# Offshore/Inshore Virginia Beach/Everglades National Park



## DBStoots (Jul 9, 2011)

I was in my old home town of Virginia Beach last week for a little mini family reunion with two of our kids and one of our granddaughters. My sons and I were able to fish on Tuesday, running over 80 miles from Lynnhaven Inlet to fish the Washington Canyon for marlin. We had one white on but could get it to leave the teaser and take the bait. But we found some dolphin and had a great time with that. Over 200 miles and almost 15 hours!

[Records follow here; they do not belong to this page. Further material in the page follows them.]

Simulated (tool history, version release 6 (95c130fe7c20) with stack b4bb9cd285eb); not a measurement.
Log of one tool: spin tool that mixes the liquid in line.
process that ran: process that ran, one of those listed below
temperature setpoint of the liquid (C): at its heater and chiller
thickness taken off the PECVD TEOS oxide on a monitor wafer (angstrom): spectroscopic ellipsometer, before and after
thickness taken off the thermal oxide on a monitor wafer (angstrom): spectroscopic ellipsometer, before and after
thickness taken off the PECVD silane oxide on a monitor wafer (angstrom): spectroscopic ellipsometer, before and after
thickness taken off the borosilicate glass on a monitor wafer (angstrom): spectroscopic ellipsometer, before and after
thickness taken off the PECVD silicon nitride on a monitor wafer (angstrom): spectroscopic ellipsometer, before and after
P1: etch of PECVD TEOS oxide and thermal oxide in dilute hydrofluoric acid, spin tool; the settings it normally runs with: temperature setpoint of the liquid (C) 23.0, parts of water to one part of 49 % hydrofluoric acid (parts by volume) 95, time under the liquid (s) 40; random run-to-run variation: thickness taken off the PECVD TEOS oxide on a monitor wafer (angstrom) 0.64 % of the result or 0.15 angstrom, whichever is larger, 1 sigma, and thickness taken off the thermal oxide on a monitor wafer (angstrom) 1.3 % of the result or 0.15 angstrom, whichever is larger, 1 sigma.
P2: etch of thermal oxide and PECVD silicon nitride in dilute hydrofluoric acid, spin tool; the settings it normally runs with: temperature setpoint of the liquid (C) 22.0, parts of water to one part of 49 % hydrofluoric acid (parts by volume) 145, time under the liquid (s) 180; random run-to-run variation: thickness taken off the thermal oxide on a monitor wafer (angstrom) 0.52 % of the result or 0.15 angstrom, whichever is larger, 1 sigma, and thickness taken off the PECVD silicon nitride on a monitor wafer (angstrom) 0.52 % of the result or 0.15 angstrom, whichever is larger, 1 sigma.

Yesterday I had my buddy Mike aboard the Professional and showed him some new places in the Everglades National Park. We found clean, clear water to the East and the trout bite was awesome early in the morning. Mike caught his first trout on a top water lure (lot of floating grass, so best to use single hooks and retrieve with the wind/current). We probably caught 20 trout before we decided to go look for reds and snook. High tide was at about 5:30 a.m. so we knew we would have falling water for several hours. Fishing soft plastics (mostly natural colored Z-Man jerk shads and Diezel Minnoz on keel weighted rigging hooks), we caught several snook and rat sized reds. I was poling Mike on a shallow water flat behind a key when we spotted two big snook laid up in the grass. Mike made one cast--not so good--and then another--missed again. The third cast was on the mark and the big girl ate! After a nice fight, Mike landed this 33" robalo--his biggest ever. Life is good--I am truly a blessed man.


----------



## lemaymiami (Feb 9, 2007)

Dems two entirely different places... Great report


----------